We all win when we try to make the best of what is available.

I agree with your point in general, but I'd like to offer a two-word counterpoint: Olive Garden.
posted by evidenceofabsence at 7:53 PM on October 15, 2014 [2 favorites]


Immigrant with a talent for cooking and a level head when it comes to balancing the books and promoting her goods comes to America. That ain't gentrification, kids.

OK, "Chinese" cuisine has issues, and to a lesser extent, Mexican. Don't saddle Indian, Brazilian, Moroccan, Vietnamese, etc. cuisine with that, as they tend to be closer to Hungarian or French restaurants - what middle-class Americans imagine French or Hungarian food to be like.
posted by Slap*Happy at 7:55 PM on October 15, 2014


Would I have griped if New Orleans style coffee with chicory had become the new hotness?

Close enough?
posted by retrograde at 8:01 PM on October 15, 2014 [1 favorite]
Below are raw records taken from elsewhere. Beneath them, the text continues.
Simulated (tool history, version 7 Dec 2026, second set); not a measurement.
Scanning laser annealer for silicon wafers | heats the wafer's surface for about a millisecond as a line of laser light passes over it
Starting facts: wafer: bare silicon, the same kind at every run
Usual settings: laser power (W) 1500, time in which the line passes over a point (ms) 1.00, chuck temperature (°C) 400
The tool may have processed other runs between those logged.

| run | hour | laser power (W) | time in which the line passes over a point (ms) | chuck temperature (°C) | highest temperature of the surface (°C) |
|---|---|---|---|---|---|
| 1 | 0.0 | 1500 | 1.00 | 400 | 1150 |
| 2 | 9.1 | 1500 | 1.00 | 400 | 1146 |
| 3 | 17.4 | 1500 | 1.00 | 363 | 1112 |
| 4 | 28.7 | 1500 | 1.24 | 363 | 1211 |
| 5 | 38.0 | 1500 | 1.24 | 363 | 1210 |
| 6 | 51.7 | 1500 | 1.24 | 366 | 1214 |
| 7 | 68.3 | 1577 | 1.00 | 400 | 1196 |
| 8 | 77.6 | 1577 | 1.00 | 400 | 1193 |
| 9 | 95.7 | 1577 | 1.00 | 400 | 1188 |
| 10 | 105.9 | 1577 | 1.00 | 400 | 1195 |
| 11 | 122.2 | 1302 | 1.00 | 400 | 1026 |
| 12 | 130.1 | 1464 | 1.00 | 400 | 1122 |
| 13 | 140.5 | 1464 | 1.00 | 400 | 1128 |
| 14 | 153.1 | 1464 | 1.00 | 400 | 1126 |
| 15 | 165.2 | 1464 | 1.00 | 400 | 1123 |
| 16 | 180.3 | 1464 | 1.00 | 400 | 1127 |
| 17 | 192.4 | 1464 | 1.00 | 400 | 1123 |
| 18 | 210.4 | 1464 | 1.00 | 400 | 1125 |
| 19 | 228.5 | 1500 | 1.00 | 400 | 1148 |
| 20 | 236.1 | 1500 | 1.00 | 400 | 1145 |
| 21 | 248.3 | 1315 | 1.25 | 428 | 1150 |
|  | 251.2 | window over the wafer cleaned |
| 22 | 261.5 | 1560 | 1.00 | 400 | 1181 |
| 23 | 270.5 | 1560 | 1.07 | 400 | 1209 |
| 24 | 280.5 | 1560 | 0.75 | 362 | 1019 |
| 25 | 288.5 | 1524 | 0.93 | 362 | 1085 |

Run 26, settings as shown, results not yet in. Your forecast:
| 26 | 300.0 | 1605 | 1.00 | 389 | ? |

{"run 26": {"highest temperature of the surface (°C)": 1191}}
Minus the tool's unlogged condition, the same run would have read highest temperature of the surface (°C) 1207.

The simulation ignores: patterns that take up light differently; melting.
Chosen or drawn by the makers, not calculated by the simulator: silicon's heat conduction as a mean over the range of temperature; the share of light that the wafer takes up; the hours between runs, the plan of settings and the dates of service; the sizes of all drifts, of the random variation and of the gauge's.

White Privilege is when the availability of literally anything else obliterates your childhood comfort food of Kraft Mac 'n Cheese and then the Hipsterization of Mac 'n Cheese Happens. Double Win.

Well, white privilege is also just focusing on the food and the possibilities of "Indian Chipotle" and focusing on "Oh so I'm not allowed to"...instead of the specific personal cultural experience of the author.

I mean, I can easily see from personal experience how everything about your culture and food and fashion can be commodified and exoticized and "oh, that food is so yummy" but not having your voice as a person of that culture heard. It's not that the first thing is so bad in itself, it's that combined with the second thing it can be really frustrating, confusing, and hurtful.
posted by sweetkid at 8:06 PM on October 15, 2014 [10 favorites]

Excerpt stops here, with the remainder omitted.